Saturday 19 November 2011

Chili flakes


I never was a people person. When I was 5, I would make my mom call another little girl down the street for me because I was too scared to call her by myself. In elementary school I was very quiet and did not like to talk to kids who did not talk to me first. In high school I remember getting really bad headaches when I went to gatherings with kids I didn't know. I still have a phone phobia and get really nervous when approaching people I have never talked to before.

Becoming a scientist seemed like the perfect fit for a shy, socially awkward, book worm like myself. I did not realize that graduate school would require networking, collaborating, teaching, presenting research and traveling alone to conferences in foreign cities. The only way I made it through was by not thinking about it and just jumping in head first.

I think that is why I love the kitchen and cooking so much. It is the private, all-to-myself, quiet and solitary lab that I always envisioned myself working in that does not exist. I like having the control to be in there as long as I want, I can talk to myself but do not have to talk to anyone else, I can dance around, sing out loud, spill things, swear, laugh, frown and even cry really (that last one I try to avoid). 

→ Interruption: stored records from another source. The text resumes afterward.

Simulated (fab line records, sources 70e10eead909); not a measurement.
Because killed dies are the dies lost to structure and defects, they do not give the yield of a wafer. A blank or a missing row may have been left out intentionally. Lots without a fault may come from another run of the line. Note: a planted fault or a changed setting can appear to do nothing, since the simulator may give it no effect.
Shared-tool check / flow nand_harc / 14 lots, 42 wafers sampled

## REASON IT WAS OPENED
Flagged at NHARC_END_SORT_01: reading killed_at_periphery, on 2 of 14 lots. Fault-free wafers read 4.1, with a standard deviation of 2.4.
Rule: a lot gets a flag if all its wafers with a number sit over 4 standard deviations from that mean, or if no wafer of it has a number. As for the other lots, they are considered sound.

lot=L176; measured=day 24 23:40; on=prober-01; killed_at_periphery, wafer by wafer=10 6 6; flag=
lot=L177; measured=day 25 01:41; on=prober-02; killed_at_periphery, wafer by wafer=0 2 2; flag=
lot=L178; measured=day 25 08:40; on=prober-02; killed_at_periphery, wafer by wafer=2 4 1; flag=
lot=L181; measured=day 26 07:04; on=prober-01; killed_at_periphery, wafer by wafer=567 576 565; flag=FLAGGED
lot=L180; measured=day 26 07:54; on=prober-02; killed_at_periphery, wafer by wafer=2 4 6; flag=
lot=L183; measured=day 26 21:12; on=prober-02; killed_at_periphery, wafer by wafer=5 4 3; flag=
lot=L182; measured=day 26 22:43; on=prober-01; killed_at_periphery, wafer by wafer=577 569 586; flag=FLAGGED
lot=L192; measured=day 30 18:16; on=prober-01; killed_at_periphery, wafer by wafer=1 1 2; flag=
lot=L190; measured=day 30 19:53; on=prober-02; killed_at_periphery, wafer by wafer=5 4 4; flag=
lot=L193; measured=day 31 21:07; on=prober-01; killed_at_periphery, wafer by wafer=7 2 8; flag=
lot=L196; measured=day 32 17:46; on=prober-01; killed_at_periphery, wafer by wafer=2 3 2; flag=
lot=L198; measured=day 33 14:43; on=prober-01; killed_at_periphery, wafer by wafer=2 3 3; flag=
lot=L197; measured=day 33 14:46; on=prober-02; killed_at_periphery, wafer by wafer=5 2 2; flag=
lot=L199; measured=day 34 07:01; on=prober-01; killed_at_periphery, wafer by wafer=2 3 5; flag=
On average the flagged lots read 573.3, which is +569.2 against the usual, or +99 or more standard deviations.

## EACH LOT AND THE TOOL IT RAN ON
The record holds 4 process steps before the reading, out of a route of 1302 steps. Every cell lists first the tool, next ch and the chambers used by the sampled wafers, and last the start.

Sometimes Mike walks in and I am startled back to reality, quickly assessing how crazy I look in that moment. Often I have my wooden cutting board, precariously resting between my two sinks with that days creation propped on top. This, I discovered, is where the best lighting is in my windowless kitchen. "Am I weird?" I ask, just to check. If I've truly lost it I trust he will be the one to tell me.


The experiment I was running in my lab kitchen on this occasion was to make my own chili flakes. I have my uncle Brian to thank for this little acquisition. When I spent an afternoon out in Abbottsford with my mom's twin brothers and my gramma, my uncle drove me out to a farmers field to pick a plethora of chili peppers. I think they are serrano chilies, or maybe thai chilies, but my uncle had another name for them which escaped me the moment I heard it.

He suggested I hang them to dry if I was not going to be able to use them all. I did this, twirling green twisty twine along the peppers stems and hung them in the window in the living room. I think it has been around one month since I did so. I was getting tired of seeing them hang there so in the midst of working on my thesis defense presentation, I took the peppers down and into the kitchen to make homemade chili flakes.


I cut them, one at a time, into my little food processor, the dry seeds spilling into the container. I must have placed about 20 or 30 cut up peppers and their seeds in the processor before closing it up and turning it on. It took several minutes to get a fine preparation. My whole face was itchy and sweaty afterwards, and inhaling the pepper dust caused me to go into several coughing fits. I suggest covering the processor with a towel if you try this yourself. When you open the food processor and transfer the peppers into a jar, however, there will be no escaping their potency so be prepared.

I'm so proud of that little spice jar though. The flakes are so RED. And the spice is so nice. I used a tiny pinch in a homemade spaghetti sauce which made it alarmingly spicy. The flavour was very potent, but it was a yummy spice, I just have to remember to use it sparingly.